BMCC expands its Small Business Development Center
Published 5:00 am Friday, January 24, 2025
- Kim and Rodney Burt, owners of OMG! Burgers & Brew, worked with the BMCC Small Business Development Center to launch their restaurant this year.
EASTERN OREGON — Blue Mountain Community College has expanded its Small Business Development Center, hiring two business advisers and increasing its coverage area.
The SBDC provides free expertise and resources to start local businesses in the form of one-on-one coaching and live workshops. Geared toward entrepreneurs, the center assists with new business ideas, expanding a company and succession planning.
New advisers Kate Shelton, in Enterprise, and Amy Briels, in Baker City, will continue coverage in Wallowa and Baker counties. Briels also will provide services to Union County. Union and Morrow counties join Baker, Umatilla and Wallowa as part of the center’s coverage area.
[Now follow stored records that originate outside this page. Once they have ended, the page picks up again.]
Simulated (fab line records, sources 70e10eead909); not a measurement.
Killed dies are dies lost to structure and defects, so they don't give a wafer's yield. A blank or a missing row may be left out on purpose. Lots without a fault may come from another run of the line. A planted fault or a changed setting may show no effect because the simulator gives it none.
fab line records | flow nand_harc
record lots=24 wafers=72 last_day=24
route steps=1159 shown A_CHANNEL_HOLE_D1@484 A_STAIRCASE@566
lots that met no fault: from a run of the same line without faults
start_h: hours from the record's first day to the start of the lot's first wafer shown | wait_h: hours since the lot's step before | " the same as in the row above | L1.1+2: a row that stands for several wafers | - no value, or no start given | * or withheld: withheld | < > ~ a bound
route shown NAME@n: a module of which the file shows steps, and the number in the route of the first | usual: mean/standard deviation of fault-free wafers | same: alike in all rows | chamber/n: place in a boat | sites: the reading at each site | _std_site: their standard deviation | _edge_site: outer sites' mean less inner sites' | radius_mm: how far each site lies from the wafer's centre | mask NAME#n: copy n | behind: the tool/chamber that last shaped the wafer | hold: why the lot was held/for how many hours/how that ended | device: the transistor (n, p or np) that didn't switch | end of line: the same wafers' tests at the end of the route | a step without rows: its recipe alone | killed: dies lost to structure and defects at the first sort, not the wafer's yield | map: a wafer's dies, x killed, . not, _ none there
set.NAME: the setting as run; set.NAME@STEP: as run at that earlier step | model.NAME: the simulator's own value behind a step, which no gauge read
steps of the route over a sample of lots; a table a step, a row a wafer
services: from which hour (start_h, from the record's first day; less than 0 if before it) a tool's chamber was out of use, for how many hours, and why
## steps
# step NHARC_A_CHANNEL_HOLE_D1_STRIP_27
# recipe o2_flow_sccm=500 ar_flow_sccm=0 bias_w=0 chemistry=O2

Blue Mountain in its Jan. 20 announcement about the center reported the two advisers have “a wealth of knowledge and diversity of experience” to offer. Shelton’s background is in banking and business management; she said she enjoys the numbers and analysis side of business. Briels is in real estate and said she likes providing knowledge and tools to people.
The expansion into Union County comes after Eastern Oregon University’s Small Business Development Center, run by Greg Smith and Co., closed in 2024. Scott McConnell, dean of EOU’s College of Business, gave 60 days’ notice to Smith and his business on Aug. 15, 2024.
“EOU is deeply grateful for the positive impact that (Greg Smith and Co.) has made through the experiences of students and the knowledgeable contributions to the local business community and to the region,” McConnell’s letter said. “The programs and services offered by the SBDC have been instrumental in helping local businesses grow and thrive.”
McConnell said EOU’s center will be led in-house, by someone who is on campus teaching and is part of the university’s daily activities. Smith, from Heppner, does not fit those criteria. He works as the executive director of the Columbia Development Authority in Morrow and Umatilla counties and serves in the Oregon Legislature as the representative for House District 57.
In a Jan. 20 comment about the closure of EOU’s center and the expansion of Blue Mountain Community College’s, Smith said he loves EOU and enjoyed his time teaching and advising entrepreneurs across Eastern Oregon.
“Hundreds and hundreds of small businesses were successfully started, retained or expanded as a result of our work,” he said. “I can look up and down Main Street in nearly every one of our communities and point out the businesses we have advised.”